Tolkien on the Art of Redemption, the Beauty of Reality, & Joy

The famous author of The Lord of the Rings believed that the power of art was to explain reality, the power of story to touch on deep truths about the universe, human history, and the future of all things. In his essay “On Fairy-Stories, ” J.R.R. Tolkien explains that a fairy story can give us a “sudden glimpse of the underlying reality or truth.”

That’s why Tolkien explained the gospel to C.S. Lewis as being a true myth. This concept deeply impacted Lewis who converted to theism after a late night conversation with Tolkien and another man named Hugo Dyson. Lewis came to see how all of the longings that have made their way into our stories, our songs, and our art throughout human history converged into one explanation: Christianity. Or as Tolkien said, far better than I can, “Art has been verified. Legend and History have met and fused.”

Here’s an excerpt from Tolkien’s essay that I think is particularly powerful:

(The word ‘eucatastrophe’ used below means a decisive turn of events that produces a happy ending.)
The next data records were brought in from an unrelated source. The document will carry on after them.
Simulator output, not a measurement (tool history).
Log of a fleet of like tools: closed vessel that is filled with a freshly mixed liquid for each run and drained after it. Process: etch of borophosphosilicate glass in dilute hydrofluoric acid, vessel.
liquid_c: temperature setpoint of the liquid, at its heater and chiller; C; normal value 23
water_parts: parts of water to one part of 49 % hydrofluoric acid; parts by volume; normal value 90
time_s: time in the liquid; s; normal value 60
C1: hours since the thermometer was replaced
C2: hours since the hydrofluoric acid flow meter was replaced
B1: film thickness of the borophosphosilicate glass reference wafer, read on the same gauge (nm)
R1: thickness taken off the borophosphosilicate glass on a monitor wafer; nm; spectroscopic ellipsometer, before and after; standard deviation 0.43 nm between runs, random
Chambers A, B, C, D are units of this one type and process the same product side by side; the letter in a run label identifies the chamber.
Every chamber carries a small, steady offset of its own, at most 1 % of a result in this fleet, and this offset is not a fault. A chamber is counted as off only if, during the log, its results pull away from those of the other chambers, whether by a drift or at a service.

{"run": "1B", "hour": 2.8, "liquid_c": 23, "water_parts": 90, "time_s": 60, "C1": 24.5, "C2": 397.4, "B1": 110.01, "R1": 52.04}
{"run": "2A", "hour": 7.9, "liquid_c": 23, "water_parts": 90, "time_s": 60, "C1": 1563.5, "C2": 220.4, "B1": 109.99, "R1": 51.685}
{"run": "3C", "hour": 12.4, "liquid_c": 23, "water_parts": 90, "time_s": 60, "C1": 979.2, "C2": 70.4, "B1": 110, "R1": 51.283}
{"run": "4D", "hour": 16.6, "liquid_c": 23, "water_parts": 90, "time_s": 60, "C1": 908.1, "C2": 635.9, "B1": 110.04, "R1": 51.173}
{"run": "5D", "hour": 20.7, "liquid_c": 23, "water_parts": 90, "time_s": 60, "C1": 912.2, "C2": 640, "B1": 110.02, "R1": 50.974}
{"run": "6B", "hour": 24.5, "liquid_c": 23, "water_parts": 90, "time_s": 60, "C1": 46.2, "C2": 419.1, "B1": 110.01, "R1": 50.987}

“The Gospels contain a fairy-story, or a story of a larger kind which embraces all the essence of fairy-stories. They contain many marvels – peculiarly artistic, beautiful, and moving ‘mystical” in their perfect, self-contained significance; and among the marvels is the greatest and most complete conceivable eucatastrophes. But this story has entered History and the primary world; the desire and aspiration of sub-creation has been raised to the fulfillment of Creation. The Birth of Christ is the eucatastrophe of Man’s history. The Resurrection is the eucatastrophe of the story of the Incarnation. This story begins and ends in joy. It has pre-eminently the ‘inner consistency of reality’. There is no tale ever told that men would rather find was true, and none which so many skeptical men have accepted as true on its own merits. For the Art of it has the supremely convincing tone of the Primary Art, that is of Creation. To reject it leads either to sadness or to wrath.”